SOS: Nigeria’s legal system is still behind in protecting victims of sexual assault

In July 2012, news media widely reported the death by sexual molestation of wealthy businessman, Uroko Onoja. He is reported to have been killed by 5 of his six wives who felt sexually neglected after he showed continued preference for his 6th and youngest wife. The culprits were charged with manslaughter upon arraignment, which is the higher crime of the multiple crimes they were charged with. They were not charged with rape because of the limiting nature of Nigeria’s legal definition of rape as at that time.

A 2018 case between appellant, Maj. Bello Magaji and the Nigerian Army as respondent involving what court ruling documents describe as “the beastly, barbaric and bizarre offence of sodomy.” Four victims, one of whom is a minor at just 17 years, got justice for sodomy and not the rape that they suffered. Victim testimony clearly laid out a case of nonconsensual intercourse under the influence, not to mention the statutory rape of a 17-year-old by someone much older and higher in rank.

Justice, like everything else in the modern world, can only be served on existing structures.

The Nigerian legal system in its definition of rape until the introduction of the Violence Against Persons Prohibition Act (VAPP) was not inclusive of the myriad ways sexual violations can occur. It is especially exclusive of the sexual violation of men like Uroko Unoja.

For victims like those in the case of Maj. Magaji, the conversation is mired in Nigeria’s cultural abhorrence of homosexuality, such that even when victims get justice they are forever painted in a cast of shame. 

Muzammil (M, 27), knows this first hand. Sexually assaulted at 13 by a neighbour who was caught in the act and handed over to the police to face the legal repercussion of his crime, he still feels seen as the boy who was ‘sodomised,’ but in his words, that is the least of it.

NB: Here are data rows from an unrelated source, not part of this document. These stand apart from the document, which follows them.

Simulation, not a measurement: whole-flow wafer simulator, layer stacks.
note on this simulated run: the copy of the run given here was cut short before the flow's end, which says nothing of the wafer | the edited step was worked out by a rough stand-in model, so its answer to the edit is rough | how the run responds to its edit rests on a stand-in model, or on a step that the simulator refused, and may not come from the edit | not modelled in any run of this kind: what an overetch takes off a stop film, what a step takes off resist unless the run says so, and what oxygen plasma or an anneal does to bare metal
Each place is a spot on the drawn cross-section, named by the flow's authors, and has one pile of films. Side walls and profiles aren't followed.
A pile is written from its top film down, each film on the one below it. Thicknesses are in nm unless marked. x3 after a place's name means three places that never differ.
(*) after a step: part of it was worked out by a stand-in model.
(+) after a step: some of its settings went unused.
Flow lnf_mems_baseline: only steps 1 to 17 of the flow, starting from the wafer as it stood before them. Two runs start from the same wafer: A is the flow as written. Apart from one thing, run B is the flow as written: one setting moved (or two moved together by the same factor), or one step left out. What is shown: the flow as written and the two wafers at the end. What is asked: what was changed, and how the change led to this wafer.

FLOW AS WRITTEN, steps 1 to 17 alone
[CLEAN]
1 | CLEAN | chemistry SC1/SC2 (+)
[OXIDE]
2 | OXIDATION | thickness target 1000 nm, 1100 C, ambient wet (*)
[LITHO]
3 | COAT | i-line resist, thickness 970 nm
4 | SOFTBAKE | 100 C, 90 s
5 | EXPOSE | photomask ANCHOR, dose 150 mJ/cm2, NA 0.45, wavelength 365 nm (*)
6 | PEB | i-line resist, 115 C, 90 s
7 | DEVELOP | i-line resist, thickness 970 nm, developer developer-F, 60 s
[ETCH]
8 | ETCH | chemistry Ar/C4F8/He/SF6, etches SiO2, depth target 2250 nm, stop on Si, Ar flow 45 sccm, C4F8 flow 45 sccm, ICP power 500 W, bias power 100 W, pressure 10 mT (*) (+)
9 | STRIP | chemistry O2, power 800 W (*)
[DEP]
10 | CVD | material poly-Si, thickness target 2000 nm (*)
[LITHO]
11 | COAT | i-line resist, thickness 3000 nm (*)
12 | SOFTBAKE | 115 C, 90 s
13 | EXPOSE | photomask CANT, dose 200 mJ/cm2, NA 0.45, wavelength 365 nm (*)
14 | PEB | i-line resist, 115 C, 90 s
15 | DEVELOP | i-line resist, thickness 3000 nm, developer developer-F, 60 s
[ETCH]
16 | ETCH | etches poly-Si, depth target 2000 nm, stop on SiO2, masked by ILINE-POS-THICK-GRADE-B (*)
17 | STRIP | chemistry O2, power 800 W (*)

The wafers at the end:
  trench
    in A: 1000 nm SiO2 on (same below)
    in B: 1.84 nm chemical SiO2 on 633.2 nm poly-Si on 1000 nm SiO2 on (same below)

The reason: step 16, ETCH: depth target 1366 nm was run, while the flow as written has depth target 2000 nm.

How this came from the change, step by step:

“It has been 14 years since and to this day my interactions with anyone who is in the know of the case when it happened remains off. It is not just that they look on with pity, it is also this guardedness they interact with. Their body language seems to suggest they are waiting for when I too will be caught molesting other children. Hurt people hurt people after all, I don’t blame them but it takes a toll on my confidence. I find myself wondering if maybe deep down I am a potential molester and just don’t know it yet.”

The perpetrator got off with a fine on a technicality. Sodomy couldn’t be proven because there was no penetration. Being caught pants down with an erection, his victim in the same state and helpless, a competent legal system should be able to indict on charges of statutory rape.

When we speak of the sexual violence of men – which is a conversation that is only just gaining ground, we tend to forget the structural deficiencies that make it hard to get anywhere with finding lasting solutions.

One of the key things the VAPP Act, which is yet to be domesticated by 23 of 36 states in the federation, did was expanding the legal meaning of rape. The new definition emphasised ‘consent’ for one, but more than that, it closed a seemingly innocuous loophole that had time and again excluded male victims from obtaining justice by simply replacing the pronouns ‘she/her’ with ‘person’. 

The VAPP Act still leaves much to be desired in its lack of clearer inclusion of the way – through non-consensual mounting, that men can be molested without their being penetrated.

Perhaps, if we spend more time trying to come up with better ways to protect boys without conflating sexual abuse with consensual intercourse between grown men, we will make better progress. We owe that much to victims like Muzammil.